For a random variable $X$, I have a large deviation inequality of the form
\begin{equation}
P(|X-\mathbb EX|\geq r)\leq ce^{-\alpha r}\,.
\end{equation}
Consider a sample mean $S_n=\frac{1}{n}(X_1+X_2+\dots+X_n)$. I would to obtain a central limit theorem of the form $\sqrt n(S_n-\mu)\equiv N(0,\sigma^2)$. Is this possible?

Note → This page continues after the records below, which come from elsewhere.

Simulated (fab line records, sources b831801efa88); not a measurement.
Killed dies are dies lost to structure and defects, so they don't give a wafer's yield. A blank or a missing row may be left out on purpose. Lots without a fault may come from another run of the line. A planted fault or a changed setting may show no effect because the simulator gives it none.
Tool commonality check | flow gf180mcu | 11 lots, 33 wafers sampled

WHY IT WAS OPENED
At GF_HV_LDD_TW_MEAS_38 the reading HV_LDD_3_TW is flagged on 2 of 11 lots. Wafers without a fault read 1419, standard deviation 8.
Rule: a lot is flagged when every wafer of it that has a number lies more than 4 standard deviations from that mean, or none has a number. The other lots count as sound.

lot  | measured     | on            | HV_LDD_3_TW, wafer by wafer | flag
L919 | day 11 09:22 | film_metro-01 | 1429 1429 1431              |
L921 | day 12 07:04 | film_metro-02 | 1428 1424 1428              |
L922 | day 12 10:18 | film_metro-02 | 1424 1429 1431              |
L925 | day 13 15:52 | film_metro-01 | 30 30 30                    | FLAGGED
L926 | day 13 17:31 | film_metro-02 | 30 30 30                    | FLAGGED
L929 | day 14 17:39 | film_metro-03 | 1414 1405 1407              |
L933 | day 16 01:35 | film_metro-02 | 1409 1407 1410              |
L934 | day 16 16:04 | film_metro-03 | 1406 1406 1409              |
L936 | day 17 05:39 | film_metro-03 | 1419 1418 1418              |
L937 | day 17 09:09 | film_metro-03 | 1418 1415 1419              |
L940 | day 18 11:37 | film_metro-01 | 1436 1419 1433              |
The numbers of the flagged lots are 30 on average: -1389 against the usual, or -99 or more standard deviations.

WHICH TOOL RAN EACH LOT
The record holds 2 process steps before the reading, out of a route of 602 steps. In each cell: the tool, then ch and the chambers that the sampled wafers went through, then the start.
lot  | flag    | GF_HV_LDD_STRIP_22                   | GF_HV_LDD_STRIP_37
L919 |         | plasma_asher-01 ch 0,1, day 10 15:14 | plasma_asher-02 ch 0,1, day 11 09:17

It seems that I need to know the variance of $X$ to apply the Lindeberg–Lévy CLT. I don't see how I can get the variance of $X$ from its tail bound.
Best Answer
You have, for a non-negative random variable $Z$, $$ \mathbb{E}[Z] = \int_{0}^\infty \mathbb{P}\{Z \geq z\}dz \tag{1} $$ from which you can bound the variance of $X$: $$ \operatorname{Var} X = \mathbb{E}[(X-\mathbb{E}[X])^2] = \int_{0}^\infty \mathbb{P}\{(X-\mathbb{E}[X])^2 \geq z\}dz = \int_{0}^\infty \mathbb{P}\{\lvert X-\mathbb{E}[X]\rvert\geq \sqrt z\} dz\tag{2} $$ and using your concentration bound you thus obtain $$ \operatorname{Var} X \leq \int_{0}^\infty c e^{-\alpha \sqrt{z}}dz = \frac{c}{\alpha^2} \tag{3} $$ Does that suffice for your purposes?